Florida Tech, Embry-Riddle Announce Collaboration on Spaceflight Research

Seeking to Improve Human
Performance on Space Vehicles

MELBOURNE, FLA. — Florida Institute of Technology and Embry-Riddle Aeronautical University have announced a year-long collaboration on research involving spaceflight with the goal of improving human performance inside spacecraft.

The joint effort involves Florida Tech’s Human Spaceflight Lab, or HSF, directed by Ondrej Doule, and Embry-Riddle’s S.U.I.T. (Spacesuit Utilization of Innovative Technology) Lab, and its principal investigator, Ryan Kobrick.

Both labs were founded in 2017 around the need for governmental and commercial research into human spaceflight, and both are directly related to the rapidly evolving space industry. Doule’s lab focuses on spaceship cabin and cockpit system architecture, human system integration, planetary outpost architecture and related simulators design, and Kobrick’s focuses on spacesuit development, performance assessment, human physiology, spacesuit systems design and related operations.

“With the commercial space industry at the beginning stages of operation, we believe this collaborative effort allows for faster research and development of many components critical to the success of human spaceflight,” Doule said.

“I think it’s great we have two universities that bookend the Space Coast region working on human spaceflight together,” Kobrick added.

Their labs’ respective hardware currently complements each other, as well. The S.U.I.T. Lab is equipped with an optical motion tracking system, while the HSF Lab includes a high-fidelity spacesuit trainer and related operational equipment.

Because both labs perform research on spacesuit operations, usability and safety, Kobrick and Doule realized collaboration would be beneficial to both programs.

The shared research is developed around Doule’s topic focused on understanding human performance inside a spaceship’s cabin or cockpit and a need for definition of motion and performance boundary conditions, known as envelopes, using the Florida Tech-owned Final Frontier Design spacesuit.

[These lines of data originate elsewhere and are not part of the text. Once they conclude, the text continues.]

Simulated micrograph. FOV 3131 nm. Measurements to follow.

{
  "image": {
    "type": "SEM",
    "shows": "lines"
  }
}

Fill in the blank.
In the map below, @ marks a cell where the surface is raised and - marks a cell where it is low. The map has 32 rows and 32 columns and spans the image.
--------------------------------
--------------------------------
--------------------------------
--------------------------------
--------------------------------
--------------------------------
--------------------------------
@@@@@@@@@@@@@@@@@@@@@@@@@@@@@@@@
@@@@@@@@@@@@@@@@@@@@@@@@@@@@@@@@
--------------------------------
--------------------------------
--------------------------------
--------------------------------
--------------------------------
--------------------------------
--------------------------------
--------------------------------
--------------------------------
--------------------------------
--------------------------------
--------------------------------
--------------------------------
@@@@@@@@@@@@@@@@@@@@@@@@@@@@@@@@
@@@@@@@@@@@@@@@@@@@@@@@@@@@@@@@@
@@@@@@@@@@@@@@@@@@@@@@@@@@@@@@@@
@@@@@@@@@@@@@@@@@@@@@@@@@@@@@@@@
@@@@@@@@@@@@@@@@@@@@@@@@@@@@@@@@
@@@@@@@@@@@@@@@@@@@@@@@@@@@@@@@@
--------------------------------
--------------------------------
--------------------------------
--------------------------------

The spacesuit environment presents a number of physical ergonomic constraints that the researchers are trying to identify. Because the university’s spacesuit is size adjustable, they can study how suit performance changes when it is in different size configurations.

Once all data has been gathered that relates to the spacesuit’s unpressurized and pressurized configurations and motion patterns, it will be shared with industry designers so they can determine the best placement of critical control and display systems.